Can you remember much from the free-for-all days—what it was like to be able to drill freely up there, and if you had any negative interactions with climbers/rangers/etc.?
There was no free-for-all, at least as far as I was concerned. I’d just moved to Boulder from the Gunks were there was a huge backlash to sport climbing, hangdogging, and rap bolting. The Gunks is an extremely popular climbing area just outside one of the largest metropolitan areas in the U.S, New York City. As a ranger there, I’d seen a lot of confrontation at the crags just through sheer crowding. I’d also learned some valuable lessons from the climbing “elders” who were still active at the crags.

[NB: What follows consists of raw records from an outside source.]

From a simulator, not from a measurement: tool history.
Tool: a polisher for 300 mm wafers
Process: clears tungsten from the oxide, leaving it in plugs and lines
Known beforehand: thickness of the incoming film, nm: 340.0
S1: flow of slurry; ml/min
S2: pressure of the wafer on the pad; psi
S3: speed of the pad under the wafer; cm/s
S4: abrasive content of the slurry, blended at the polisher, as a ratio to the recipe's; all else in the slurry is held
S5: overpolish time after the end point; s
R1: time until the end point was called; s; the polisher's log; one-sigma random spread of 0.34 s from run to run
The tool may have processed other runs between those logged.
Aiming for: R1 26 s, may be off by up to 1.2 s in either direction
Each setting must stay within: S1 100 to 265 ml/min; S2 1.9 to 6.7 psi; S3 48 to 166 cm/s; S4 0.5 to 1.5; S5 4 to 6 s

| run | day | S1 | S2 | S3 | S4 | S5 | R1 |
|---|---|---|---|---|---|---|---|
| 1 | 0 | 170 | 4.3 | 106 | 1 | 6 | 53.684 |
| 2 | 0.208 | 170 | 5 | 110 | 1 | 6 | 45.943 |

I’d once dropped my rope right next to John Stannard, the Gunks legend, and asked him if it was OK to crank my boombox while I sent this gnarly route I was working on (some insignificant 5.11, in reality). He said “no” emphatically and proceeded to tell me just why that was extremely rude and thoughtless. It didn’t stop me listening to music at the crags, but I’d at least become very aware that my actions affected others and I learned to be considerate and turn it off if in a busy area if others could hear it. Russ Clune once gave me a verbal beat-down on the Near Trapps carriage road because he thought my ego was getting out of control while helping Jeff Gruenberg and Jack Mileski work on the first ascent of The Twilight Zone. There’s a fine line between self-confidence and an inflated ego. That reality-check helped me realize that what I was doing was absolutely unimportant in the big picture. It’s mentoring like this that was standard operating procedure at the Gunks, and it really helped me grow up fast and get my head screwed on right.
In any case, we’d be as stealthy as possible when bolting with the power drill just because we didn’t want to draw attention to ourselves or be inconsiderate to other people out hiking around in the mountain parks. There were other active parties putting up routes, and occasionally you’d hear a drill running, but the area is very expansive and people were really spread out. The visual and auditory impact was pretty minimal in my opinion. The problem wasn’t the relatively small number of crews out doing the drilling, it was the hordes of bottom-feeders (as Alan Lester referred to those who like to repeat routes put up by others) who were flocking to the Flatirons.
I know this myth has been perpetuated about how Superfresh was the straw that broke the camel’s back in terms of access. What’s the true history here?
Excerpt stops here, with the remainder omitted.